A recent article in The New York Times illustrates this point with the story of an unemployed administrative assistant in her 50s, who has not been able to find a job for over two years after being laid off. As the journalist explains, her difficulties are likely not the result of age discrimination, the weak economy in her town, or the quality of paper she printed her resume on (all things she brought up to make sense of her experience). The real culprit is technological change or more specifically, computers and voicemail, which have made most of her core skills redundant.
The article is part of a series running in the NY Times’ Business Section, aptly named the New Poor, which explores the distributional impacts of the recovery and asks who are the ones left behind as the US economy recovers from the Great Recession.
It got me thinking about recessions as times of more fundamental, structural change in the economy and the job market and not just periods of temporary slow-down after which things go right back to how they were before.
The economy and the job market are dynamic systems. Some industries decline while others grow in prominence. Certain skills become less useful while others are now sought in greater numbers. This process, known to economist as “creative destruction,” makes production more efficient and is undoubtedly beneficial for the economy as a whole, but it creates very clear winners and losers, leaving displaced workers with redundant skills almost entirely out of the benefits of economic growth.
Recessions speed up the process of creative destruction because lean times force firms to closely examine their business processes and lay off less efficient workers immediately while they may have waited for worker attrition to eliminate these jobs during a boom.
As a result, we end up with two different groups of unemployed workers: those who would be able to find a job using their skills relatively quickly, and those who will be unemployed for long time. Economists use the terms cyclical and structural unemployment to describe the causes of joblessness in these two cases – the economic cycles with their temporary slow-down of production cause cyclical unemployment, while changes in industry structure and valued skill sets cause structural unemployment.

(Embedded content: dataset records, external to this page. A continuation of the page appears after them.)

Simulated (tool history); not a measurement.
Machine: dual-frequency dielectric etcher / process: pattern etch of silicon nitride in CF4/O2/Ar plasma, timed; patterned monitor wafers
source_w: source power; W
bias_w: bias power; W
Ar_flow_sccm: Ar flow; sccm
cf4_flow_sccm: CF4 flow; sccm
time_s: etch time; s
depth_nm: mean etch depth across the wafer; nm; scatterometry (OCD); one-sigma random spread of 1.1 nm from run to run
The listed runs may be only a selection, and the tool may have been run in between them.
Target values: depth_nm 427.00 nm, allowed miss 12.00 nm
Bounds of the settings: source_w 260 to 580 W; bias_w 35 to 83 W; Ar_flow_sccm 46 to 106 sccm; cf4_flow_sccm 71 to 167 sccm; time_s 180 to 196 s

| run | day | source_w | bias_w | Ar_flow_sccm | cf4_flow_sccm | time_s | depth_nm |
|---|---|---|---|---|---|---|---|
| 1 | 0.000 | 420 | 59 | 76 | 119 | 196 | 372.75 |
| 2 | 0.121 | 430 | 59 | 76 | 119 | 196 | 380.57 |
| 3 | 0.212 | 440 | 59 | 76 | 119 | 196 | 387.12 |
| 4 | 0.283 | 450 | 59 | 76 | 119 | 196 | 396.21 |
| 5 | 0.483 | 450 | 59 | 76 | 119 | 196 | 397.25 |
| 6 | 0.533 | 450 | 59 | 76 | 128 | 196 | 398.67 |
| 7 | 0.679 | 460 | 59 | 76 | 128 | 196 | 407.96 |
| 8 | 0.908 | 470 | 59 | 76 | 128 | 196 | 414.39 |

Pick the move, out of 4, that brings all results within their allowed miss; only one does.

The pace of technological change and international trade over the last 30 years have likely sped up the “creative destruction” processes as well. This may be why the recoveries after the 1980s and the 1990s recession were jobless. In fact, Armine Yalnizyan’s CCPA report on the Canadian recessions since the Great Depression shows that the labour market took considerably longer to return to pre-recession levels of full-time employment after the 1990s recession than from the 1980s recession (seven years vs four years, respectively). This does not bode well for the current recovery.
Why does it matter what’s happening in the labour market if the economy is growing? Because jobs are the major source of household income for the vast majority and they only get to enjoy the benefits of economic growth if growth translates to higher wages and more jobs. An economic recovery with slow job growth and stagnant wages is an economic recovery whose benefits are concentrated in the hands of the few. It’s not surprising that we’ve seen income inequality grow considerably in both the US and Canada over the past 30 years.
Data from the US cited in the New York Times article confirms that the long-term unemployed ranks are growing faster than during previous recessions.
the unemployment numbers show a notable split in the labor pool, with most unemployed workers finding jobs after a relatively short period of time, but a sizable chunk of the labor force unable to find new work even after months or years of searching. This group — comprising generally older workers — has pulled up the average length of time that a current worker has been unemployed to a record high of 33 weeks as of April. The percentage of unemployed people who have been looking for jobs for more than six months is at 45.9 percent, the highest in at least six decades.
I haven’t been able to find comparable figures for Canada yet, but it seems likely to see a similar trend here. As Erin Weir reports on the Progressive Economics Blog, there has been significant structural change in the labour market with manufacturing and other higher-paid industries shedding workers over the recession, while lower paid service industries accounting for the bulk of job gains.
If the purpose of economic growth is to improve quality of life for all people, then jobless recoveries call for an active policy response to deal with high levels of structural unemployment.
The problem is that our system of employment insurance is designed as a short-term income replacement for those who are expected to find new jobs relatively quickly and does not serve the needs of older, displaced workers very well. EI has some provisions for retraining, but these are not nearly comprehensive enough.
The need to green our economy provides a great opportunity for a large-scale training and re-skilling effort. We’ll need more workers to retrofit buildings to become energy-efficient, to build greener infrastructure, to design greener technologies. Why not take the opportunity to invest in training and education, creating opportunities for displaced workers in particular?